The odds of survival, let alone success, could hardly be more stacked against Berta Cáceres, the Honduran indigenous rights campaigner who has been declared the winner of this year’s Goldman Environmental Prize [1].
Working in the most murderous country in the world for environmental activists, the mother of four is facing down one of Central America’s biggest hydropower projects, powerful landowners, a US-funded police force, and a mercenary army of private security guards.
She has received threats of rape and death, been followed, and several of her supporters have been killed, yet those suspected of such wrongdoings have walked free while Cáceres has been forced into hiding and courts have twice issued warrants for her arrest.
The Goldman prize – the world’s leading environmental award – is a recognition for the courage she has shown in a long and – so far – effective battle to stop construction of the Agua Zarca cascade of four giant dams in the Gualcarque river basin.
The project – which is being built by local firm Desa with the backing of international engineering and finance companies – would choke the main source of irrigation and drinking water for the community.

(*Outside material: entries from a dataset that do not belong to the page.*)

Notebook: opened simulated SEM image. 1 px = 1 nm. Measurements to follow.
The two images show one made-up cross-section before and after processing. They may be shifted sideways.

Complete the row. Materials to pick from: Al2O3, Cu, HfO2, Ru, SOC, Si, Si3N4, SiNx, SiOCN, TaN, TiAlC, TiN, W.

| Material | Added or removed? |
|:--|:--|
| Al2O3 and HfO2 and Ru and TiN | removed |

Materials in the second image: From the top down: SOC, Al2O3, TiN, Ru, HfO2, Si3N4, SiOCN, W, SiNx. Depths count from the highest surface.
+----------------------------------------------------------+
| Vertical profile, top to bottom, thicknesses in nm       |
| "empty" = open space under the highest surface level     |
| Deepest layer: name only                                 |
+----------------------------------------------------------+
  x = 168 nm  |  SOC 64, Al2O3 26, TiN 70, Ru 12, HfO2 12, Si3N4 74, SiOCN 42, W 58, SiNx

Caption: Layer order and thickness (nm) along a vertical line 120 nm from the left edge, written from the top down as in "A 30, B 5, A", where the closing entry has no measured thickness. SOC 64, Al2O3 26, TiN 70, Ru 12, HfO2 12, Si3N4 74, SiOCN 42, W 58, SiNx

As the coordinator of the National Council of Popular and Indigenous Organizations of Honduras (better known by its Spanish acronym Copinh), Cáceres first led a fight against illegal loggers, then plantation owners and is now at the head of a campaign against the dams, which she says are being built without the prior consultation required by international law.
The often bloody campaign struggle has achieved notable successes. In 2013, China’s Sinohydro [2] – the largest dam builder in the world – backed out of the Agua Zarca project, saying it was concerned about “serious conflicts” and “controversial land acquisition and invasion” by its local partner. International Rivers and Friends of the Earth, are calling upon a German company, Voith Hydro, to end all involvement in the scheme [3], which has yet to begin construction.
Cáceres scored another victory when the World Bank’s private sector arm, the International Finance Corporation, also withdrew from the project, citing concerns over human rights violation.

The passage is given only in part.